"if you are neutral in situations of injustice, you have chosen
the side of the oppressor." - Desmond Tutu.

Pipeline, Site C issues are also about Indigenous rights Featured


It is pathetic to see how the two contentious issues - Kinder Morgan Pipeline and Site C dam - are being evaluated through a purely economic standpoint and the pragmatic lens of big business which controls not just the media, but also the political structure of this country.

Most of the time, people get swayed by what is served to them in the name of development and progress. And if this is not enough, fear tactics, such as spiralling gas prices, are used to alter public opinion in support of the pipeline.

This has polarized Canadian society completely, and the minority groups, especially those from immigrant and non-indigenous communities, are no different. Many of them also support controversial projects, like Kinder Morgan and Site C, just for the sake of being part of the mainstream discourse that is being throttled down cunningly by the rich and powerful.

It’s a shame that a broader section among the settler immigrants, who are so passionate about their minority rights, won’t see that the opposition to these projects is coming from another most important minority community: indigenous peoples who make merely four percent of the Canadian population, despite being the original habitants of this land.

The indigenous communities have been consistently fighting against occupation of their traditional lands and attempts to push through development projects into their territories without informed consent. 

In spite of the fact that the development model of the dominant society has already done enough harm to the environment, creating problems like global warming and climate change, we remain skeptical to the political strength of the First Nations to dismantle such destructive models and provide us better alternatives. 

During such hard times, when we should actually be relying on the leadership of the First Nations who hold the key to keep Mother Earth safe and healthy, we continue to ignore their skills, despite  knowing well that they are much closer to nature and the land.

The way Kinder Morgan and Site C dam are being projected as symbols of development by ignoring the concerns of the indigenous groups, the governments in BC, Alberta and Ottawa are showing that they are no different from the colonial governments of the past.

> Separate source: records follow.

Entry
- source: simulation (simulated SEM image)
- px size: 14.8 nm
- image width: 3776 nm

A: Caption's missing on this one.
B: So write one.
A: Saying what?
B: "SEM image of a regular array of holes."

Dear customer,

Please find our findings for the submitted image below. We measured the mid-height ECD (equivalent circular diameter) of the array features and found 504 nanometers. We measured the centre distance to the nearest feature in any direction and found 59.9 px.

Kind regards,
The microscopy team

It goes to the credit of the BC’s New Democratic Premier John Horgan that he has taken a strong stand against Kinder Morgan, yet he cannot escape the blame of giving a green signal to Site C dam. Likewise, Horgan’s party colleague, Alberta Premier Rachel Notley, may be a progressive leader as against others in electoral politics, but she continues to overlook the interests of the indigenous communities who are opposing Kinder Morgan.

Prime Minister Justin Trudeau, in spite of his humanitarian approach toward minorities and indigenous communities as against the previous Conservative leader of the country, has also failed to keep his words on nation to nation consultation with the First Nations on such ticklish issues.

Horgan supports Site C, while Notley and Trudeau support Kinder Morgan, which brings them on the same page when it comes to addressing the issues of the First Nations. Their only common defence to this charge would be that some First Nation groups are on their side. But who cares? Racist politicians like Donald Trump also have some Muslims, Mexicans and Blacks on their side. This is nothing but the politics of showcasing and photo ops.

It is time to stand up and call spade, a spade. If Canada really means what it says, it must stand up to show that it respects its indigenous population. The apologies for historical wrongs won’t do. Politicians of all stripes, left, center or right will have to fix this problem. Racism against indigenous communities is deeply entrenched in our political structure and we must acknowledge it and try to remove it honestly rather than repeating the mistakes of colonial masters in a more sophisticated manner.


Above all, the minorities who are so concerned about their own existence and rights in Canada should stand up for the Indigenous Peoples, who are the actual stewards of this country, and make Canada accountable for not doing enough to fulfill its responsibilities under the United Nations Declaration on the Rights of Indigenous Peoples.